The garden is truly a community garden now. Not only have we been granted official community garden status by the municipality community garden maven Eran, which means reduced water bills and help in all manner of areas, but our dedicated team of gardeners pools ideas, shares know-how, confers, mucks in and even meets at the weekend for lunch.
The garden is now divided into allotments, where each of us has one, two or more beds of vegetables, herbs and flowers.
In spring we planted 9 new fruit trees in addition to the fig, Feige, which was planted in September last year and is doing well. We hope by next year to be harvesting pomegranate, lemon, fig, and almond in addition to the vegetables we are all growing. The vines look magnificent and this year we are guaranteed a healthy and abundant harvest as grapes already cluster on the vines, hard and supple and shiny.
Jack was amazing in his ability to keep us going when things got tough. We had few people, the soil was dry and rock hard, the apricot tree gave up the ghost after we painstakingly dug her in and surrounded her roots with mulch, the woodchips got contaminated (don’t ask but a cat was involved), the compost turned manky, the overhead (shmitta) awning snagged and tore and was hard to take down. But each day Jack was there, toiling in all weathers to get us back on track.
He explained the importance of raised beds and water conservation, applied emitters to our irrigation tubing, collected discarded wood which we used to build the sides of our raised beds and grew seedlings on his terrace which have since been transferred and are now flourishing plants in our beds.
Vered, from a moshav shittufi in the north, Nir Etzion, came with considerable gardening experience. Her cucumbers and cherry tomatoes taste amazing, her pumpkin leaves are as soft and delicate as a kitten’s ears, her corn billows in the wind and her courgette flowers would be the envy of a Provencal master-farmer. Her basil has been the staple of my pasta dishes since late spring. She is a model gardener, always in good spirits and willing to help.
Jon, Betzalel, Jerry and Andrew are out newest community gardeners, each with experience in a different area and each with a bed or two to their name. Jon is trying a curious combination in his bed of beets, lemon grass, corn and sunflowers; Betzalel is more conservative but promises to sing to his peppers to help them along; Jerry, a long-time gardener, has planted eggplant, basil, tomato and pepper and we are looking forward to ratatouille and homegrown pizza (topping) someday soon. Andrew only joined us a week or two ago and has already planted several baby pumpkin that he started on his terrace at home.

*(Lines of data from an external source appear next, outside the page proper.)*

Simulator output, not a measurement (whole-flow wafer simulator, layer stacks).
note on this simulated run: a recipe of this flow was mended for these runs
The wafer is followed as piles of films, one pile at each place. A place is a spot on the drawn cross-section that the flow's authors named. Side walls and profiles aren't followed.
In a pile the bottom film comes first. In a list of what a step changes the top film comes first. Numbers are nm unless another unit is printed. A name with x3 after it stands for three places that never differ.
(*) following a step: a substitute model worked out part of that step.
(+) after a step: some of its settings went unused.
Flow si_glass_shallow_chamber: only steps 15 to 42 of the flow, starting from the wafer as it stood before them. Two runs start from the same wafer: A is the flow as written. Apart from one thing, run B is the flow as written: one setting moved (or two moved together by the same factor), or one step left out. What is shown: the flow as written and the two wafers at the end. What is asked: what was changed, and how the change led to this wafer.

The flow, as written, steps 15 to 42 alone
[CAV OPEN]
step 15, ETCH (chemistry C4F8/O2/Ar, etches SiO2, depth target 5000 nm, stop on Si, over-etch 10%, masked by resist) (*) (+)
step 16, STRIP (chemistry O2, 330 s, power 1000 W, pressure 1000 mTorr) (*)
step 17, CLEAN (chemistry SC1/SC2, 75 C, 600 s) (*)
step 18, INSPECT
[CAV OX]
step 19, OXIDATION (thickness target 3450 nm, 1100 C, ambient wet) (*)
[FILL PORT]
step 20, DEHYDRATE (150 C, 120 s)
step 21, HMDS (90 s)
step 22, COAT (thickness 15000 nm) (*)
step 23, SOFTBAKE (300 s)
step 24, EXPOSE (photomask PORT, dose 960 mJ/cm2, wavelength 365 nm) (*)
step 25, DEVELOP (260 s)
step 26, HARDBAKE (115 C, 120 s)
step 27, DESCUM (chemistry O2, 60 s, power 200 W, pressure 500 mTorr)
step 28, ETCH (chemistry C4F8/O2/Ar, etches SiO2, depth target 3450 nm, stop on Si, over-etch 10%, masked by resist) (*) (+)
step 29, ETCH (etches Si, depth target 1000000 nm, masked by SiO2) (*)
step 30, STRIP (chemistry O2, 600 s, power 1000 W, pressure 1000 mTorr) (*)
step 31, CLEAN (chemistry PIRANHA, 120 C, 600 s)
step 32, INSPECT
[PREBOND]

Jack wanders around helping us all, mending leaky tubing, filling in beds that are lopsided, cutting wood and buying gadgets and widgets that you wouldn’t know the name of in English, let alone Hebrew. He doesn’t have his own bed though the broccoli that is growing in mine is actually his. I’ve been cutting off the flowering heads for weeks now and enjoying steamed broccoli with melted mozzarella. The trees that you can see from the roadside were his idea and he was instrumental in getting the vines back into shape when they got tangled up in weeds. Neil has returned full of gusto and his bed already looks like something out of the Moosewood Cookbook, which is great given his recent adoption of a mostly vegan diet.
The sun shines every day, from morning to evening. A new mummy cat gave birth to 3 kittens and greets me at the gate as soon as I arrive. The toolshed is tidy, the paths are clean, the watering is down to a minimum, our home-made compost enriches our beds, the Jerusalem Post is the perfect mulch. The 30 large sacks of woodchips the municipality has promised us will serve as additional valuable mulch and will be strewn around the wild section of the garden to demarcate a weed-free area for sitting and schmoozing (as yet not shaded…the newly planted trees will provide that next year). In addition to this social area, we hope to create a second similar area near the entrance gate and close to Mizmor shul, where an old tree already provides a modicum of shade and will be supplemented by an awning, chairs and a table made from collected palettes. This area might even serve as a succah.
We invite all Mizmor-goers to enjoy the area for a regular once-a-month al fresco Kiddush!